[identity profile] oceandezignz.livejournal.com posting in [community profile] artists_beware
Be it their reputation, their attitude or just the overall theme of what they want you to draw for them - we as artists and people have the right to say 'no' to offers placed upon our plates.

The question is, how does one say 'no' in such a way that it is purely professional and has that weight of finality to it that doesn't allow for weasel room. Lets figure out the best way to create a standard of etiquette for declining inquiries we don't want to handle!

I'm opening the floor to the community on this. Please feel free to advise or suggest ways to professionally bow out of offers for commissions or trades.

If you recall someone making a post or a comment regarding this in the past, and felt it was a big help to you; please link to it for everyone's reference!

Date: 2012-01-06 12:11 am (UTC)
From: [identity profile] serious-mccoy.livejournal.com
Kind of echoing what other people have said here. Really, it works for avoiding kerfluffles anywhere: Keep it short, to-the-point, don't give them room to argue, don't give them reason to argue, and save your feelings about it for your friends, not the person you're declining. I'm picky about subject matter, so I've had to decline before, but no one's taken offense when I did it like that. If you know someone that would be cool with it, you can always direct them that way, too. The old "I can't help you, but I know who can!" If they just happen to be very sensitive people and are stinging just because of a nicely-worded decline, showing them that you're still willing to help- by offering to draw them something else, or directing them elsewhere- can cool that.

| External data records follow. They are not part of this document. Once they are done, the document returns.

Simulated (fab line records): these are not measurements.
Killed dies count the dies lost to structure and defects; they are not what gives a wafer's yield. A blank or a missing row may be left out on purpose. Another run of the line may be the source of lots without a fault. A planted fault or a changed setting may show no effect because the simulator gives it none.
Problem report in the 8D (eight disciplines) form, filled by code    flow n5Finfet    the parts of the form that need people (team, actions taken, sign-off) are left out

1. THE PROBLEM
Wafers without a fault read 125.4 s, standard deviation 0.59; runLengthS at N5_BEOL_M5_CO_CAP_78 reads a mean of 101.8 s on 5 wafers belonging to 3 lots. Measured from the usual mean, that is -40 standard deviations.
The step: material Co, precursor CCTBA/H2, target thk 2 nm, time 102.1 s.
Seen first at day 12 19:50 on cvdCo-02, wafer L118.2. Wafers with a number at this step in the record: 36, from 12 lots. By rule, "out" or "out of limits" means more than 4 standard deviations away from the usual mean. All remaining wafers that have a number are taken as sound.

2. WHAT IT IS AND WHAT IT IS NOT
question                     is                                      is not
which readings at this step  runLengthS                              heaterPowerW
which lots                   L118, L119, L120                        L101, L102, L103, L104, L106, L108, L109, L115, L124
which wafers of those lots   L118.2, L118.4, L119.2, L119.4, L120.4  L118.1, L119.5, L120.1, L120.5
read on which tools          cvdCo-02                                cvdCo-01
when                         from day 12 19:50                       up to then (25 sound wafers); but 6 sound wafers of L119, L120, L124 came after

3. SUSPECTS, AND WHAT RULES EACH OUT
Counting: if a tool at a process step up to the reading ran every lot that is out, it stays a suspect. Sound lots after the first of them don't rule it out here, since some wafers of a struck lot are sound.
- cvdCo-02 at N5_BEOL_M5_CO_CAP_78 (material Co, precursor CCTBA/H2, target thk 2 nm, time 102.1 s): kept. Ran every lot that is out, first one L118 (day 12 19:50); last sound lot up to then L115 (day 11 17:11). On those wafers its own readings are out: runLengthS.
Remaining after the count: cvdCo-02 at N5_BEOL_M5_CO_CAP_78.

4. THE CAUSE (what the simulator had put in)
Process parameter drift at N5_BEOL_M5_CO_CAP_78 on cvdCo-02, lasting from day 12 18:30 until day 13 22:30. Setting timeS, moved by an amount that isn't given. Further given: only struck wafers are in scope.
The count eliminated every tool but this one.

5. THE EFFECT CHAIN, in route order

Drama seems to happen most with other people when they spill their feelings and opinions all over the place where it totally wasn't warranted. "NO, that is ugly, I don't want to draw your stupid sparkle dog! Gosh!" and "Uhhh no, that really creeps me out!" or the like. Legitimate feelings, but that doesn't make them wise to say to that person if you're trying to keep professional and not step on toes. File your emotions away. Bringing them in to the equation is just trouble. Triple-check what you say, just in case anything unnecessary sneaks in there. Take advantage of how you can proof-read what you say before you say it on the internet.